101.The Code of Criminal Procedure also contains various provisions and legal rules which confirm these constitutional principles guaranteeing personal human freedoms, including the following articles. Article 111 stipulates that: “ Personal freedom is guaranteed and a citizen may not be accused of the commission of an offence or have his freedom restricted except by order of the competent authorities in accordance with this Code.” Article 12 stipulates that: “1.  Homes and places of worship are inviolable and may be placed under surveillance or searched only by substantiated order of the Department of Public Prosecutions, in accordance with this Code, when a person residing in the house to be searched has already been charged with the commission of an offence for which the minimum penalty is imprisonment, or with being an accomplice in the commission thereof, or if strong evidence exists to prove that he is in possession of items connected with the offence. In all cases, the search warrant must be substantiated.”

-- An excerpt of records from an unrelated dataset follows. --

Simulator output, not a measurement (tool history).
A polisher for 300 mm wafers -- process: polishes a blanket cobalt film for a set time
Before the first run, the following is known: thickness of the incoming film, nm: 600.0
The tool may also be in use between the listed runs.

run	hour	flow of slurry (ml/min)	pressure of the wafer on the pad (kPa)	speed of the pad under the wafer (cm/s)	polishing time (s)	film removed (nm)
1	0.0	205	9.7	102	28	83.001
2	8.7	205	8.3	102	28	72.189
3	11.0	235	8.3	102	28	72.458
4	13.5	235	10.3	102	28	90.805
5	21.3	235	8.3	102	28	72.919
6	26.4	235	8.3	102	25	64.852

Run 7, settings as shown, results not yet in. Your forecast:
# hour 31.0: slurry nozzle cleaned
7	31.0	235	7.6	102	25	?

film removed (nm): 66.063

102.The freedom and confidentiality of communications by post, wire, wireless and all other media is guaranteed under the Constitution. They may not be placed under surveillance, searched, divulged, delayed or seized, except in the circumstances prescribed by law or by order of the Department of Public Prosecutions or the competent court.” Article 14 stipulates that:

“The inviolability of the private life of a citizen may not be breached in circumstances other than those permitted under this Code. The commission of any of the following acts shall be deemed to constitute a breach thereof:

“The interception, recording or transmission of conversations conducted in a private place or by telephone or any other type of apparatus;

“The use of any type of apparatus to take or transmit a picture of a person in a private place;

“The examination or seizure of letters, correspondence or telegrams.”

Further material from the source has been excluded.